AN EMBALMING bed used by ancient Egyptians to prepare the deceased for mummification has been discovered by chance in Luxor, Nevine El-Aref reports.
Following weeks of restoration work, a number of wooden plaques that were found inside a jar unearthed in tomb KV63 at the Valley of the Kings on Luxor's west bank have proved to be the remains of a mummification bed.
The pieces have been identified as a plain, 170cm-long bed with a head rest and two carved heads of a lion and a lioness at the end. It slopes downwards 5cm from head to toe in order to help drain bodies being prepared for mummification. Bodies had their organs removed as soon as possible after death, including the brain, which was thrown away as it was thought to serve no purpose in the afterlife. The heart was left in the body, with other organs cleaned, perfumed and preserved in jars to be buried with the mummy. Afterwards, the corpse spent 40 days on the bed to drain the fluids, and another 15 days while it was bandaged.

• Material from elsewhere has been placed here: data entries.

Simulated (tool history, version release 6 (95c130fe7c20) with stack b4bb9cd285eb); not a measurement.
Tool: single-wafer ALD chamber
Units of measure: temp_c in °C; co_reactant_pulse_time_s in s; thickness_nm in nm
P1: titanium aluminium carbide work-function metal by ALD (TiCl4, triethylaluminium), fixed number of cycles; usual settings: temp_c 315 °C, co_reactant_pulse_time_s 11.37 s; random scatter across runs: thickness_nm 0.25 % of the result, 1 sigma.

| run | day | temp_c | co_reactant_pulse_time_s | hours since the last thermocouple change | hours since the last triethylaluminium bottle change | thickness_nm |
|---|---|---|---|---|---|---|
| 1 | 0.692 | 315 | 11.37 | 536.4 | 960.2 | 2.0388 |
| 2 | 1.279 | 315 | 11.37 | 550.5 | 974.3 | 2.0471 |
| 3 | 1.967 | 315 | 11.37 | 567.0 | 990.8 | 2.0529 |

"It is really a very important discovery, which confirms that KV63 is not a tomb for an individual but a storehouse for materials and objects used in mummification," SCA Secretary-General Zahi Hawass told Al-Ahram Weekly. He explained that in 2005, when the American-Egyptian mission found the tomb, it was empty apart from 28 clay jars of different sizes, seven anthropoid coffins and some embalming materials such as resin, oils, herbs and linen wraps. On opening one of the jars the mission found the wooden plaques and they did not know what they were, what their function might have been or why they were stored in a jar. "But with the help of Egyptian conservator Amani Nashed, the team was finally able to reassemble the pieces to form a bed of the type used in the ancient Egyptian mummification process," Hawass said.